This thing of darkness, I acknowledge mine.

—Prospero, Act V, Scene i, The Tempest

Headstands are easy for you. This is what they feel like for me. By the time the yoga teacher tells her class to prepare for head-stands, the sweat is rolling down their foreheads and forearms, and the lungs fight against the steady inhale, exhale of breath. Sweat glistens on everyone, whether from the heat, the number of people in the class, or the intensity of the last 40 minutes. She says don’t stop breathing, and in sync with her, the class echoes her exhale, sounding like a hurricane in a thousand conch shells. On the island of my mat, I trace the sweat’s journey from my temples to the tip of my nose, where it hovers like a choice. A gentle sweaty smell builds on the many recycled-cotton-Lycra tank tops and tree-friendly rubber yoga mats in the class. Trace scents of patchouli, lavender, and tea tree oil linger in the thick air and in the clothes of the instructor. She watches, speaks, and adjusts our spines laterally and vertically all at once. And then she tells us it is time for inversions.

Sweat drips off our noses into splatter patterns on the mat as we bend onto our forearms, preparing for a journey upside down. We lift into dolphin, a down dog on our forearms, then tip-toe towards our elbows. I try not to look at the grandmother lifting into an easy headstand or the athlete moving through scorpion—a variation on a headstand that involves balancing on the forearms and dropping the feet onto the crown of the head. I am still trying to [End Page 133] practice what I do not know. What I do not know is how to shift my center of balance above my head, and I have not known how to do this for a long time. I always want to stop before the place of falling down. I flex my abs, trying to imagine today it is possible, and put one leg in the air. I would be happy to stay here, but the instructor stands behind me, asks for more weight on my shoulders and that I try again. Every time I manage to hold my hips over my shoulders and put two legs in the air, I feel giddy, like a god.

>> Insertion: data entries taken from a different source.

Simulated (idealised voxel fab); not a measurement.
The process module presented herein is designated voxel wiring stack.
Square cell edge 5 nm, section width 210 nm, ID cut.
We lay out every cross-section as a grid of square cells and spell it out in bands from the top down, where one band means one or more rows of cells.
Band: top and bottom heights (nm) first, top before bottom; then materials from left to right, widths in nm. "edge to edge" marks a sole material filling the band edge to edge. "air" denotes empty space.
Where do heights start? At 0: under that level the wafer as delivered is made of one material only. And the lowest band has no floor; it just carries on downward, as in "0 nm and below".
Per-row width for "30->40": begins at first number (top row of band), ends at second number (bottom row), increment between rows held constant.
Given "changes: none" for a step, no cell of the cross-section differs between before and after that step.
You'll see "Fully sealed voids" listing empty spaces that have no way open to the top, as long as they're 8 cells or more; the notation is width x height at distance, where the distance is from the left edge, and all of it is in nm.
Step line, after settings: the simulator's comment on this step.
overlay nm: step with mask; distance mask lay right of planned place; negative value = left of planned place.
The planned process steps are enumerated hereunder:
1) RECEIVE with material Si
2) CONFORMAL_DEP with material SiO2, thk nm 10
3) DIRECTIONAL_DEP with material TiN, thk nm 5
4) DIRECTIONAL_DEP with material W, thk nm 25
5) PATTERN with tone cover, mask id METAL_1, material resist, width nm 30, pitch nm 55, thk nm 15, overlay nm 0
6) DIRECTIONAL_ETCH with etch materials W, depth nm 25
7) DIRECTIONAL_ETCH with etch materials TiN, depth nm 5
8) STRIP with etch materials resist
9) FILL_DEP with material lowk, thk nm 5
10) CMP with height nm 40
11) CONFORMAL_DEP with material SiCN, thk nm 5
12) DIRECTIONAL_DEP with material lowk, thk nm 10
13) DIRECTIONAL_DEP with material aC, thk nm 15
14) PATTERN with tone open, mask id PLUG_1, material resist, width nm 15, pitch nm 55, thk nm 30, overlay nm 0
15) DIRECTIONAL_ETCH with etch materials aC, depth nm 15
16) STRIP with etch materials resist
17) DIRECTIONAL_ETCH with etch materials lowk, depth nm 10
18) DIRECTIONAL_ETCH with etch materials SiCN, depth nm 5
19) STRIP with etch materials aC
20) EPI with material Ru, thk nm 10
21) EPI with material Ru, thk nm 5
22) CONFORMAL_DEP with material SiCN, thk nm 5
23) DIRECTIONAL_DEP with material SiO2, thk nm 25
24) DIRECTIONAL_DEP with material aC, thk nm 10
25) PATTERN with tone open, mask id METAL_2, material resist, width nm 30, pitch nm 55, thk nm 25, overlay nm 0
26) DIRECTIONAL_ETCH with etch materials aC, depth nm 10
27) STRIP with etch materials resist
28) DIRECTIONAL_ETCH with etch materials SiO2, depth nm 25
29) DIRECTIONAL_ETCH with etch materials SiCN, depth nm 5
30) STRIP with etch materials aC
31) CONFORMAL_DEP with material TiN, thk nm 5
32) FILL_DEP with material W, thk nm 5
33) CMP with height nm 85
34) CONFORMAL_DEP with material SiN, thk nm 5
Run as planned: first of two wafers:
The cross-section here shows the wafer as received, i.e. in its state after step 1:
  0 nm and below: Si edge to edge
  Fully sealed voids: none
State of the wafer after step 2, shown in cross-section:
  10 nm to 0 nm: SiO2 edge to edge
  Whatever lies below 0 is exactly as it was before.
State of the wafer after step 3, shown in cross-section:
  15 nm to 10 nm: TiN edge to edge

Balancing in headstand is not really like climbing Half Dome. Yet it made perfect sense that the limber twenty-somethings following us up the cables in Yosemite decided to celebrate their summit with some acroyoga. While the marmots, chipmunks, and a circling pair of ravens looked on, these climber kids from Colorado braced their torsos against each other’s feet and flew over the person holding them up. Sometimes they chose to bend their legs into lotus or tree pose, but mostly, they looked like college students playing airplane. While they initially resisted climbing Half Dome with the cables down, once they were on the wall they sang out “Good!” and “Doing great!” to our guide’s questions about their progress. They weren’t scared of anything but a change in weather, a cumulonimbus cloud somewhere in the sky.

I was terrified.

To climb Half Dome is like flying in an airplane the first time, writing your name the first time, undressing for another person the first time, speaking the unspeakable, sprinting through your wheezing gasping fatigue, and standing on your head the first time. To climb Half Dome you must have already confronted gravity for three hours, step after inclining step. At some point you must have already fought a marathoner’s muscle fatigue, taking deep breaths and expelling bad ones, remembering to eat, drink, and rest at appropriate tree trunks and waterfalls. To do everything to get up to the wall of Half Dome, you have to just keep going. I can always just keep going.

But to get from the bottom of Half Dome’s wall, where they say 95 percent of climbers stop, to the top, I have to grab a heavy metal cable...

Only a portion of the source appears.